What is the sweet spot to avoid SSD fragmentation? [closed]

Question

Given that I want to create my own database store, what size should the files be to avoid fragmentation and filesystem overhead, especially in the light of the "new" SSDs?

Would a lot of 64 kbyte files be ok, for instance? Or would that be using up file (inode) entries at an alarming rate?

Is it better to use a huge file and access it only within 64 kbyte boundaries?

(I am using the 64 kbyte as an example. Maybe 4kbyte is the magic size? Also tell me if I am rambling or if I made my point across.)

Answer 1

Good questions.

The flash in modern SSD is usually(!) are structured as follows: A page size of 2K or 4K than can be written and 256K erase blocks. A page cannot be overwritten without erasing it before. But the erase operation only works on full erase blocks. However, each erase operations takes a long time (in contrast to other IO operations) and slowly wears out the SSD.

A component of the SSD controller called FTL (Flash Transition Layer) is used to provide the illusion of a HDD-like block device on the flash semantics. SSD can be used like HDD, but to get the most out of it (and to do it for a long time) a software IO design incorporating the knowledge of the storage works best.

However, the SSD controller logic is usually not known. So it might differ from SSD to SSD, but here are a few rules of thumb:

If possible I would align my IO pattern and the file sizes to full erase blocks (or a multiple of it). So writing a file of 256K uses a full erase block without any internal fragmentation. Smaller files like 64K would use only a portion of it. Writing data to the rest of the block might lead to a read-modify-write cycle. This means that the complete block is read, modified and then written to another location. Very expensive.
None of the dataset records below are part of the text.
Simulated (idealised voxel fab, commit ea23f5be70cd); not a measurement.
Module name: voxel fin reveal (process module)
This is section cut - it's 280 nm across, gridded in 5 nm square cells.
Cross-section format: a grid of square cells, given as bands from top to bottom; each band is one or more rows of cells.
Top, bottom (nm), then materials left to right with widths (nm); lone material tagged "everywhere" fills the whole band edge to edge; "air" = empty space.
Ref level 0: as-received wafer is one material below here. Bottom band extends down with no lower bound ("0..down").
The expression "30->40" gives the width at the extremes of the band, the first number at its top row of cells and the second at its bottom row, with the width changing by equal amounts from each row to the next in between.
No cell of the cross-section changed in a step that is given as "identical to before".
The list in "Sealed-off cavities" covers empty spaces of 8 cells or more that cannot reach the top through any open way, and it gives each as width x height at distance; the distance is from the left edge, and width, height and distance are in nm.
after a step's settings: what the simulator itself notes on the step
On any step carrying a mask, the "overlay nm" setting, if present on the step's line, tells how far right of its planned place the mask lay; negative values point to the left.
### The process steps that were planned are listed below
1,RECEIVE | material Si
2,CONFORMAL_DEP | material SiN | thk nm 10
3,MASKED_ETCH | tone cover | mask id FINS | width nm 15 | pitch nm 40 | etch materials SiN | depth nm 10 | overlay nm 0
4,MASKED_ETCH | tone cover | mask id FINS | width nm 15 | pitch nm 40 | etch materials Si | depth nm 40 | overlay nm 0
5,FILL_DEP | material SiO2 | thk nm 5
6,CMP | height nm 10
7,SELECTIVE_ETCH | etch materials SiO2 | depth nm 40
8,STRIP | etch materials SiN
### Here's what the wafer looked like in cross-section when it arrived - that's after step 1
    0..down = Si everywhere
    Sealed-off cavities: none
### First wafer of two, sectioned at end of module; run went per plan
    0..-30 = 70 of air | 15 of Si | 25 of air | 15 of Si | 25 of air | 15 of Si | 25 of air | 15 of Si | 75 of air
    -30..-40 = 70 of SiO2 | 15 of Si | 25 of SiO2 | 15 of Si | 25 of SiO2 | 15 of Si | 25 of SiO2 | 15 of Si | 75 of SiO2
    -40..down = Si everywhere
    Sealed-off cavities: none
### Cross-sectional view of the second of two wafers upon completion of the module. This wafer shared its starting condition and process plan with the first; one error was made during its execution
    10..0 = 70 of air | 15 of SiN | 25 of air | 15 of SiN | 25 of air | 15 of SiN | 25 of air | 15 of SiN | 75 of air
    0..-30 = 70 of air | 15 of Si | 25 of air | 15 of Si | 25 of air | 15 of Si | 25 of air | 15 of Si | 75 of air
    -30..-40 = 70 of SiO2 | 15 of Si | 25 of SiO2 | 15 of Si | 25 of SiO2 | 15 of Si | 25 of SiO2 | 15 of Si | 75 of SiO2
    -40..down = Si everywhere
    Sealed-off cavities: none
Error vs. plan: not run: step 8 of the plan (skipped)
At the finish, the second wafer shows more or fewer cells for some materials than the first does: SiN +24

This is not a problem when the SSD is empty (because the controller has enough unused blocks), but may become an issue if the SSD is full and also heavily used. Or if IO pattern are usually very small writes and the SSD becomes fragmentated. So that the FTL has a harder time finding consecutive free flash pages.

As a side note: the system administrator should align the filesystem to the SSD erase block boundaries, it's really important.

Answer 2

This is made even worse since the system's view of any modern disk does not match actual locations on the physical device. Modern disks, both SSDs and spinning ones, put sectors where they desire.

Since SSDs have wear leveling sector 27 might not be anywhere close to sector 28, and, even if they started out 'close' together might not be close after a bit of writing. Plus, of course, the concept of 'close' with an SSD is kind of an odd concept since there is no seek time.

I would shy away from any design that has loads and loads of files, if the design is just as simple with fewer big files. If, on the other hand, you find yourself writing what amounts to a file system yourself to do the mapping to blocks in your single big file then unless your problem has very specific features it is probably better to take advantage of all the time and thought that has gone into existing file system designs.